# Why does this sequence converges to $\pi$?

One of my daughters was having a small programming exercise.

Let's consider following algorithm:

• Take a list of length $n$: $\ (1\,\ 2\,\ \ldots\,\ n)$.
• Remove every $2$nd number.
• From the resulting list, remove every $3$rd number.
• From the resulting list, remove every $4$th number.
• ... Follow on until the list remains unchanged and let $u_n$ be the number of remaining elements.

Example with $n=11$

• $(\ 1\,\ 2\,\ 3\,\ 4\,\ 5\,\ 6\,\ 7\,\ 8\,\ 9\,\ 10\,\ 11\ )\quad \Rightarrow\quad (\ 1\ *\ 3\ *\ 5\ *\ 7\ *\ 9 \ *\ 11\ )$
• $(\ 1\,\ 3\,\ 5\,\ 7\,\ 9\,\ 11\ )\quad \Rightarrow\quad (\ 1\,\ 3\ *\ 7\,\ 9\ *\ )$
• $(\ 1\, 3\,\ 7\,\ 9\ )\quad \Rightarrow\quad (\ 1\,\ 3\,\ 7\ *\ )$
• $(\ 1\,\ 3\,\ 7\ )\$ -- will not be modified anymore, and therefore $u_n=3$.
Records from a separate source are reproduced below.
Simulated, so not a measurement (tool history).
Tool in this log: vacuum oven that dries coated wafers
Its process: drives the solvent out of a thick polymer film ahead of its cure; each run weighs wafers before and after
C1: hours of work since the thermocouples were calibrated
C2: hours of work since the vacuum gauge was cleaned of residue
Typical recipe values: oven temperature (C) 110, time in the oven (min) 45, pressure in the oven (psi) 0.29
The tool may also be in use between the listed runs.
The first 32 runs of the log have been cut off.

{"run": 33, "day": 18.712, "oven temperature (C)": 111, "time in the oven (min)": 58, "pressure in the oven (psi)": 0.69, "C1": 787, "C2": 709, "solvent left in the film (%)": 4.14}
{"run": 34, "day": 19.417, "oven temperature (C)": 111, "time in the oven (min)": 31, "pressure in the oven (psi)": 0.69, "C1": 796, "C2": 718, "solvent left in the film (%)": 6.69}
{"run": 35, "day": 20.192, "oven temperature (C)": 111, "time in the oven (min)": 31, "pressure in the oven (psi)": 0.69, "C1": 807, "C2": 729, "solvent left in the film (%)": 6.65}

QUESTION:   why do we have $\lim\limits_{n \to +\infty} \frac{n}{u_n^2}=\frac{\pi}{4}$ ?

Thanks!

• I suppose $4$ in the right-hand side of the first line of the example was supposed to be cancelled, too? – Seva Jan 14 '15 at 18:09
• Yes and it is... the issue is that the strikethrough bar is just on the bar of the $4$ number, leading to a poor readability. – mathcounterexamples.net Jan 14 '15 at 18:12
• Fixed (easy does it). – Włodzimierz Holsztyński Jan 15 '15 at 7:22
• You don't need any integers in your sequence. Instead, you may have simply, say, $n$ stars $\ (*\ *\ \ldots\ *),\$ etc. – Włodzimierz Holsztyński Jan 15 '15 at 7:26
• Thus you do not need even any stars. You start with $\ c(n\ 1) := n.\$ Then you define $\ c(n\ k) := c(n\ k\!-\!1)-\lfloor\frac {c(n\ k\!-\!1)}k\rfloor.\$ Etc. – Włodzimierz Holsztyński Jan 15 '15 at 7:32

This problem was studied first by the founder of sieve theory, Brun himself, who proved this asymptotic. For a fairly recent paper on this subject look at Andersson who gives more precise estimates for $u_n$. The MO question Sequences with integral means is also closely related, and see also my answer there.
This is an extended comment: Interestingly enough, displaying the differences of consecutive terms of A000960 shows an amazing degree of fluctuation.